We’ve arrived at that one glorious day a year where we escape our real-world fears, like the local cost of living, incoming bills and American presidents and, instead, freak ourselves out with fun stuff, like ghosts, monsters and, well, American presidents; Trump’s bound to be a popular costume.
If you really want to make your neighbourhood’s heart skip a beat, take a red crayon and make yourself a red lettered licence plate. Tape that to your back, find the busiest trick-or-treating street and stop in front of each house to gawk at everything around you while blocking all the candy-fiending traffic behind you.
If you’re in Tofino, deck yourself out as a logger or salmon farmer. If you’re in Ucluelet, go out as a protestor or salmon farm occupier. You’ll paint the locals terrified.
Opportunities to delight with fright abound. Please take advantage because the world will get serious again when the sun comes up and will stay that way for the next 364 days.
It’s not just about toasting in the adorable-warmth of giggling gaggles of local kids running around in hilarious costumes with their minds blown by the fact that there’s candy for them behind all the doors. It’s also about adults being allowed to look silly and act even sillier.
Everyday is not a holiday. We need to celebrate the ones we have.
Whether you’re going out with friends or chaperoning youthful chaos, do not be too cool to dress up and, please, do not be too prudish to have an age-limit on the candy you’re dishing out. Sugar doesn’t get less delicious as we mature.
Acting silly does not mean being irresponsible though.
Leave carved pumpkins alone. Some family worked hard on that Jack ‘o’ Lantern you’ll think about smashing and some kid will be heartbroken that you robbed it of a proper pumpkin burial.
Get your driving done early. The evening’s streets belong to the kids. If you have to drive that night, go slowly.

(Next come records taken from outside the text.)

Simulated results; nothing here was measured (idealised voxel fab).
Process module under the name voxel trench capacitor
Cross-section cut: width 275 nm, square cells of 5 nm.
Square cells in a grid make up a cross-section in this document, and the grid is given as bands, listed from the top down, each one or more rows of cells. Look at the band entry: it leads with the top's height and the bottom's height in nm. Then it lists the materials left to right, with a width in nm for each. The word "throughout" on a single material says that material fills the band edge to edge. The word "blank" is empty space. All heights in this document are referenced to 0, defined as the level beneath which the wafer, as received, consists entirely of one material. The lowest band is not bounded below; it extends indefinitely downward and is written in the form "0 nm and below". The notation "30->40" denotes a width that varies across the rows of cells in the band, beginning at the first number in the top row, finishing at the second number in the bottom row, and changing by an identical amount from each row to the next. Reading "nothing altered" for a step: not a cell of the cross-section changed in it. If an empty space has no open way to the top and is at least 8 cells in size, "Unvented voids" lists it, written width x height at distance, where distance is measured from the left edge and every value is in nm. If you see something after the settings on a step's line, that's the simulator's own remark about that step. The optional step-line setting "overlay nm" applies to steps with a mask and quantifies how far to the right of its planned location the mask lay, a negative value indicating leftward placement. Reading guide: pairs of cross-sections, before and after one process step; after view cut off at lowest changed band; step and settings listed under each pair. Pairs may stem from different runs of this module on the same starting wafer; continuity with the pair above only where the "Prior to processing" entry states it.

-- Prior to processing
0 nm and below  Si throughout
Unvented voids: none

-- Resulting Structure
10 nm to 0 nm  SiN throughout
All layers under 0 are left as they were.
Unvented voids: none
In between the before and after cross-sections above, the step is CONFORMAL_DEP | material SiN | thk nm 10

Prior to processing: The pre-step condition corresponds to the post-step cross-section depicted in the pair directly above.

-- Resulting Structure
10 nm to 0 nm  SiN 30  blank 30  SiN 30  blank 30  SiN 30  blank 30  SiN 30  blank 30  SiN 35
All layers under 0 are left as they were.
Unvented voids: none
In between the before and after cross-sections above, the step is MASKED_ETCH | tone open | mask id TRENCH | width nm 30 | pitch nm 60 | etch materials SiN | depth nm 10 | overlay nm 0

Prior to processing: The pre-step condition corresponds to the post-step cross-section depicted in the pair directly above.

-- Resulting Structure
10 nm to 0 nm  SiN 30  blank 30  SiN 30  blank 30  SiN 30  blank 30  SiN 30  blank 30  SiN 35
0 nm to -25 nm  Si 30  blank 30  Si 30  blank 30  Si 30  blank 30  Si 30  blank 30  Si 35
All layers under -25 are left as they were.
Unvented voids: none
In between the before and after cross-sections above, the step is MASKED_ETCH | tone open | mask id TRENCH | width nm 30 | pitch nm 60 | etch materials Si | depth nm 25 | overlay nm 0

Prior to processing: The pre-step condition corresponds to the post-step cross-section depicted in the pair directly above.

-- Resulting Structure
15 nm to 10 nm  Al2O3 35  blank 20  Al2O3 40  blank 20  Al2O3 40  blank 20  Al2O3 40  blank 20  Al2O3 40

Try to keep your pets contained. The evening’s wonders are delightful to us, but scarily dressed strangers prowling around outside and parading towards the door while fireworks bang and light up the night are a dreadful concoction for them.
Have fun and don’t forget to take a moment to bask in how blessed you are to live in these communities where we know and love each other and don’t need to fret about the anonymity of masks.